Black Hole Mass

Black holes are ubiquitous in the Universe and come in many different sizes (and masses). A black hole can be fully characterized through its mass and its spin. Black holes are typically sub-divided according to their mass into stellar-mass black holes (roughly a few tens of solar masses) and supermassive black holes (a million solar masses or more). There are also the elusive intermediate mass black holes (anywhere in between a few hundred to a few hundred thousand solar masses), which are thought to bridge the gap between stellar and supermassive black holes, but which have been difficult to find (see here for an expert on these exotic objects).
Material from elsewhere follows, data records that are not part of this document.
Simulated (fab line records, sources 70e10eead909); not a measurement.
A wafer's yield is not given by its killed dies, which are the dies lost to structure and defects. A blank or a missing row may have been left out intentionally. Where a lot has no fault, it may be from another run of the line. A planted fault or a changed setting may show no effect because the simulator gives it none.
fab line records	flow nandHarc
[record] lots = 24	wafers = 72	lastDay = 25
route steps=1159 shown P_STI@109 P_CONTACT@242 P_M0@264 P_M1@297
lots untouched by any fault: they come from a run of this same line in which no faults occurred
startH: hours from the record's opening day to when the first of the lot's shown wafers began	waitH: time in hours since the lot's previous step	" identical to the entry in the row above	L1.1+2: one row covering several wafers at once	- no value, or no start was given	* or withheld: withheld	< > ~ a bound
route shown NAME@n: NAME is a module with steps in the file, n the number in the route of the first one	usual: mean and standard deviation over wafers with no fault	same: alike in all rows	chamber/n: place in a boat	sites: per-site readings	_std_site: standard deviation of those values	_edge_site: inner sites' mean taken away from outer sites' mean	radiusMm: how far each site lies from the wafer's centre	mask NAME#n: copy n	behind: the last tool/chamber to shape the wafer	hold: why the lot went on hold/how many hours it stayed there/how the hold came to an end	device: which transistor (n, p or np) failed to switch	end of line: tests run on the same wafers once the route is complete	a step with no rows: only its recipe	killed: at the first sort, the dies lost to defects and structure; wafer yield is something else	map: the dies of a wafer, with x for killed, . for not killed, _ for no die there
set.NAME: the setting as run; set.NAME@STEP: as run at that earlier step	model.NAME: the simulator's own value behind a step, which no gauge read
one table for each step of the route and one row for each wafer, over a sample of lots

Stellar mass black holes are the final evolution stage of very massive stars, which usually end their lives in spectacular explostions that shed their outer mantels into space, leaving a black hole behind. The formation of supermassive black holes on the other hand is still intensely debated, be it through the rapid accretion of matter onto stellar black holes, less rapid accretion onto intermediate-mass black holes, or even direct collapse of large gaseous clouds in the very early Universe.

Calculating black hole masses

To characterize a black hole, its accretion properties, and its sphere of influence, its mass need to be known. The most accurate way we know of how to calculate a black hole's mass is through its direct gravitational influence on celestial bodies around them (i.e., stars). This has been beautifully accomplished for our very own supermassive black hole at the center of the Milky Way, and for some other very nearby galaxies. However, this method is very limited due to limitation on our telescopes resolving power.

Alternatively, people have used more indirect methods that rely on simple assumptions about gas moving in the gravitational field of the black hole. If we assume that the gas around a black hole is virialized, then based on its velocity and its distance from the black hole we can deduce the mass of the object (the black hole) excerting the force on the gas. The reverberation mapping technique cleverly relies on the variable nature of accretion onto supermassive black holes to deduce the size of the region of the emitting gas and together with the knowledge of the gas velocity, it can get accurate estimations of the black hole mass (on the assumption of virial equilibrium).

By comparing the lightcurves of continuum (accretion disk) and emission lines (gas), one can calculate the time the light takes to travel between the very center of the AGN and the region where the ionized gas is and therefore the size of that region. The emission coming from the gas can also reveal its projected line-of-sigh velocity (due to Doppler broadening). Figure from Barth et al. (2011).

Black hole masses: the quick and dirty way

Based on the detailed reverberation mapping studies, it was revealed the size of the broad line emitting region is actually proportional to the luminosity of the AGN (either continuum or emission line). As a result, one could skip the painfull process of monitoring an AGN and instead use singe epoch measurements of its luminosity and gas velocity and get a fairly accurate estimate of its black hole mass. For this purpose one needs to use emission coming from ionized gas that is very close to the black hole, so that the virial assumption stands.

Traditionally, the Balmer emission lines have been used to get virial mass estimates of the black hole mass. However, as our interest shifted to galaxies farther away from us, the Balmer lines (Hα and Hβ) shifted out of the visible window due to the cosmological redshift. As a result, alternatives were sought and found in the rest-frame ultra-violet part of the spectrum. These are the magnesium (MgII) and carbon emission lines (CIV and CIII]). Using these lines requires detailed calibration against both reverberation mapping results as well as single epoch Balmer line black hole mass measurements.

We recently acquired near-infrared spectra of a large sample of AGN, which allowed us to measure their Balmer emission lines. We were therefore able to compare the Balmer black hole mass estimates with estimates based on rest-frame UV lines (MgII, CIV, and CIII]). We explored the comparison between these two sets of lines and measured the scatter around the expected slope of one (~0.35 for carbon-based and ~0.25 for magnesium-based mass estimators). We also compiled a large literature sample of similar measurements, which helped us extend the dynamical range of black hole masses we could study and allowed us to make a robust calculation of the virial factor (a fudge factor that translates the product of emission line region size and gas velocity into black hole mass) for carbon-based black hole mass estimation.